Sunday, April 29, 2007

Annotation # 7

Gay Adoption Backlash Growing: More States Move to Bar Same-Sex Couples from Adoption, Foster Care

Homosexuals have become more outspoken about their desire to adopt and be foster parents. However because of this, the opposition to that across the nation is growing steam and becoming more apparent. Bills have been sent to Texas and Indiana to ban gay and lesbian adoptions. A bill just like that is expected to be proposed in Michigan. Arkansas and Utah became the first states to have regulations put down against gay and lesbian adoption or foster parenting. Congress is also expected to propose a bill that will ban gay and lesbian adoption in Washington D.C. Gay activists however are fighting back. In New Hampshire the legislature will have a hearing an a bill to repeal the state's 1987 lay that bans gay and lesbians from adopting. The American Civil Liberties Union is preparing lawsuit to challenge the Florida ban on gay and lesbian adoption. This will be the fourth atempt to repeal Florida's 1977 law. In the late 1980's many gay couple have been using sperm donors and surrogate mothers instead of going through the adoption process. Gay and lesbians have also gained greater acceptance from the professionals that deal with adoption and foster care.

Annotation # 6

Cusick, Tom and Kranz, Rachel. "Gay Rights." 2000. Pg 82-84

There is widespread sterotype that gays and lesbians should not come into contact with children. Because of this the idea of gay adoption and gay foster parenting has trouble winning worldwide acceptence. Only a few states ban gay adoption outright. These states are Florida, Arkansas, Utah, and Mississippi. In the rest of the states, that gay adoption is legal in the process is far from easy. About half of all U.S states allow indviduals in gay or unmarried relationships to adopt children. There are 8 million - 13 million children being raised by gay and lesbian parents worldwide, but most of these children are never adopted. In 1997 New Jersey became the first state to allow both gay and heterosexual unmarried couples to adopt children. This decision was a victory for many gay families fighting for equal rights.

Annotation # 5

Cusick, Tom and Kranz, Rachel. "Gay Rights." 2000. Pg 68-69.

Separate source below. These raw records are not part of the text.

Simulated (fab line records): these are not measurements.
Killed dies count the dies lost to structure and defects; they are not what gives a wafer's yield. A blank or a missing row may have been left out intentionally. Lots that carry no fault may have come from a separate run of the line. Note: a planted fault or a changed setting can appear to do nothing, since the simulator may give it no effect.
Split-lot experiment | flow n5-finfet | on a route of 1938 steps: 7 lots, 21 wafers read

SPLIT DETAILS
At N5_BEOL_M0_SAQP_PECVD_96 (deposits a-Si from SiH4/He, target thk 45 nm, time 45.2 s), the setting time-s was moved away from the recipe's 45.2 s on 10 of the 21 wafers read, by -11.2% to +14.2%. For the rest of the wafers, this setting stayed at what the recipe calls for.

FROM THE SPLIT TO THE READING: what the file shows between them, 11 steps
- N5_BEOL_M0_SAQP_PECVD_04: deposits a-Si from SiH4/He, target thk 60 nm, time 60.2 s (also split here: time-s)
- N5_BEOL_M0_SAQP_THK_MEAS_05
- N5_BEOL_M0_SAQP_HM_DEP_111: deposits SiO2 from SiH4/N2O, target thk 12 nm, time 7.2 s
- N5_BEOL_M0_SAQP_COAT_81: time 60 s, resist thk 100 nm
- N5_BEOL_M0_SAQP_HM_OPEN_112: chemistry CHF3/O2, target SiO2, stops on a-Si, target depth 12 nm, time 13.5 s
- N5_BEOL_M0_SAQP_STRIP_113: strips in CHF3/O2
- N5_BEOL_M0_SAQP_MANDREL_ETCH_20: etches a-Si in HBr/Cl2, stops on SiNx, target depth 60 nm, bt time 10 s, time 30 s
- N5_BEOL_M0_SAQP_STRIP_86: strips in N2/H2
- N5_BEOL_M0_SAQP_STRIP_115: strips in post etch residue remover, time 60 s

Before the late 1970's people didn't even think about the idea of letting gays and lesbians adopt a child. However, as gay rights groups fought for the right of gay adoption it became more excepted, at least in some parts of the U.S it did. Individal gays and lesbians were sometimes allowed to adopt throughout the 1980s and into the 1990s. It was very rare to see a gay or lesbian couple adopt a child. The turning point for that was in December 1997 in New Jersey. A lawsuit forced that state to allow gay, lesbian, and unmarried heterosexuals to adopt children. However, gay adoption does remain out the question in some states, but other states are now granting laws that make it legal. As of today, about half of the states allow individuals in a gay or unmarried heterosexual relationship adopt children. However the adoptions become more problematic when it involves a homosexual couple.

Tuesday, April 24, 2007

Annotation # 4

Lesbian and Gay Adoption Rights

Many gays and lesbians are choosing to become parents. Only four states, Vermont, New Jersey, Massachusetts, and California allow same sex couple adoption. Florida is the only state that currently has a ban against gay adoption. There are many reasons why gay and lesbian adoption should be allowed. The U.S has so many children that need to be adopted. Some of those children are hard to place because they are older or because of special needs. So if gays and lesbians want to adopt them, it is unfair to deny them a loving home. Another reason is that most children in the U.S don't even live with two married parents. So they can grow up in a one or a two-parent household of a gay and/or lesbian and fare just as emotionally and socially well off as children whose parents are heterosexual. Also studies have shown that children are more influenced by the interaction with their parents then their parents' sexual orientation.

Annotation # 3

Little Victories fo Gay Adoption

In this article, John Caldwell says that even though some states are trying to pass laws to ban same sex marriage, same sex adoption is becoming more recognized. In Mississippi a ruling was made in favor of two lesbian moms. The ruling said the state would recognize the adoption even thought it didn't recognize same sex relationships. Experts point out that this case strenghtened the rights of gay parents everywhere. There are no states that currently ban same sex adoption because the passing of such a law would distrupt the lives of so many children. The needs of children are at stake, therefore states are apt to recognize the rights of gay parents who have legal custody of their children. States cannot afford to not recognize gay people's right to adopt.

Annotation # 2

Gay families go mainstream; Reaction to a ruling in favor of gay adoption suggests that same-sex parents are winning hearts and minds. But is it too soon to delare victory?

In this article, the supreme court in Pennsylvania ruled that gay men and lesbians can adopt their partners' children. Only eight states and the Distict of Columbia allow this. The trend is turning in favor of gay families. Gays and lesbians have made incredible progress this year. People are starting to believe what the judge in Peensylvania said-"it's absurd to deny kids a loving home because both parents happen to be on the same sex. This decision is a complete victory for hundreds of gay and lesbian families.

Friday, April 20, 2007

Annotation # 1

"To Welcome a Child: Gay Couples and Adoption" by Jo McGowan.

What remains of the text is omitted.